Stories of life on our farm in Northwest Georgia where every day is an adventure in this beautiful spot that God has entrusted to our stewardship.

Friday, June 8, 2012

Quand Je Vois Mon Derrière . . .

Yesterday I spent an hour and a half drag harrowing the far end of the Lower Pasture.  When I was done it looked like this.  Half the grass lays in one direction and half in the other, depending on the direction I was driving.

This is our drag harrow.  Because it’s not quite as wide as the tractor, it means I have to make quite a few circles around each pasture, but that’s okay—it gives me plenty of time to think.  


This is the goal of drag harrowing: to break up piles of manure and spread them out a bit.  This way birds, insects, and weather will break the manure down faster.  That means a more even “application” of our natural fertilizer, a reduction in parasites, and it also makes regrowth grass more palatable to the animals.  Horses, especially, will not eat the lovely rich green clumps of grass that grow up around piles of manure.  Who can blame them?!

One of the enjoyable things about drag harrowing is watching the birds.  Swallows and other birds come swooping around me, catching bugs I've stirred up out of the grass.  Hopefully the crows will come along soon and scratch through the newly disturbed manure.  It's all good!

When I’m drag harrowing, I try to cover the whole field.  I can look at the “nap” of the grass and see where I’ve been.  See the lighter grass at the right of this photo?  That’s where I’ve been.  I just line my right tire along the edge of that and drive straight ahead.  On the left of the photo you can see the reddish-brown grass that is laying in the opposite direction; that’s where I came back.  The medium-colored grass in the middle is where I haven’t been yet.

And looking behind leads me to thinking . . .

Many years ago when we lived in Africa, a friend told us something he witnessed in a church in France.  A young American girl was studying French before going to Africa as a missionary.  At the end of her year of language study, her French church asked her to stand up and talk about her past life (in French, her “vie en arrière”).  They offered her a translator, but she felt confident of her French and declined.  Here, then, is what she said:

“Quand je vois mon derrière” (“When I look at my derriere”—and yes, it means the same thing in both languages!)

“Je vois que c’est divisé en deux parties.”  (“I see that it is divided in two parts”)

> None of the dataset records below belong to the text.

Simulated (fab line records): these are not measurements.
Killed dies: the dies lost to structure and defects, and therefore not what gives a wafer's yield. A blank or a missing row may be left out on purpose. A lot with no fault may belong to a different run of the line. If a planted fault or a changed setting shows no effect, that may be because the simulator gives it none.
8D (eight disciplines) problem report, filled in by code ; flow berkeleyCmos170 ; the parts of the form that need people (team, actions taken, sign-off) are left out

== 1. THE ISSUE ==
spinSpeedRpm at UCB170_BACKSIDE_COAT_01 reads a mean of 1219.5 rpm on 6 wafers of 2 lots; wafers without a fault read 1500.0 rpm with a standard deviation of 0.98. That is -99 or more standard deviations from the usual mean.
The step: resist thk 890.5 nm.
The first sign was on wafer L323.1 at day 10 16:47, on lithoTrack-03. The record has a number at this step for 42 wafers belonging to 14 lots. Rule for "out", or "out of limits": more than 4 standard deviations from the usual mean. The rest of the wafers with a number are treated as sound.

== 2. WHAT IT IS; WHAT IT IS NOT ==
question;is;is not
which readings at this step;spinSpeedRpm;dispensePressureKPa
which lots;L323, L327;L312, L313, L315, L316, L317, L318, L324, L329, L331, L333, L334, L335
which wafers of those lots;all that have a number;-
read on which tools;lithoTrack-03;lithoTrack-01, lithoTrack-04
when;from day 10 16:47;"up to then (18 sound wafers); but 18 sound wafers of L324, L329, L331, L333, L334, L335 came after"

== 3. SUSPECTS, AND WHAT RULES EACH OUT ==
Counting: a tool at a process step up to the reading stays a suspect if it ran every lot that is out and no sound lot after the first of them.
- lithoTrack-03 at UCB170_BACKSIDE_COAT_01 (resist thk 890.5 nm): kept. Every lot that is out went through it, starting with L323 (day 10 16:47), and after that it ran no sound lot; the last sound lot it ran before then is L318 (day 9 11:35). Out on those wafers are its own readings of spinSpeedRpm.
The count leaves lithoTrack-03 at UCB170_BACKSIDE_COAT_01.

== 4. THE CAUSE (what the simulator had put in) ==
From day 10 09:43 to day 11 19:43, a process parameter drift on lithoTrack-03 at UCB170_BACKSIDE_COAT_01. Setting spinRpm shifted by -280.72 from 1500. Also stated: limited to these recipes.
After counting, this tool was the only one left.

“L’une est noire et l’autre est blanche,” (“One is black and the other is white”)

“Et entre les deux il y a une grande abîme.”  (“And in between them there’s a great chasm.”)

Now you can see why I say it's dangerous when I get thinking!  Who knows where my mind will take me while I'm driving up and down the field?  It's bound to be somewhere harrowing!


  1. I'm no expert but that is the narrowest harrows I have seen. Can you rig up something a little larger to cut down the number of circles you do?

    But you rock for doing this.

  2. Having used it a couple times, I'm in complete agreement with you, Brent. I think we can buy a second one and they make a way to hook them up side-by-side. We need to look into it, especially now that we see it's actually effective!

    I still need to post an explanation as to why we NEED to harrow, as opposed to your intensive rotational grazing where the animals do the job themselves. When we decided IRG didn't work for us, we knew we were trading one kind of work for another. Any way you look at it, farming is WORK! :)

  3. We could still do with harrowing to spread out all the fertility. I even have a field harrows to do the job but I haven't got the motivation to use it yet! Too many other things to do first.

    I think agmantoo uses a pipe and some chainlink fence, but he's way more heroic than we are.

    Oh yeah - can you change the name of our blog in your blogroll. We should switch it to Thanks a lot.

  4. I feel you on too many things to do! The only reason this field got done is because it's one of flat ones I can do, and Herb is still doing almost all the feeding, etc. while my leg recovers. I don't think I'm brave enough to tackle the hills. We already tried chain link fence wired to a metal fence post, but the wire we used on a 4x4 post to weight it down kept breaking, and without some weight the fence just bounced around. Agmantoo must be handier at putting it together than we were. :)

    Your name is changed on my blog roll. You're welcome!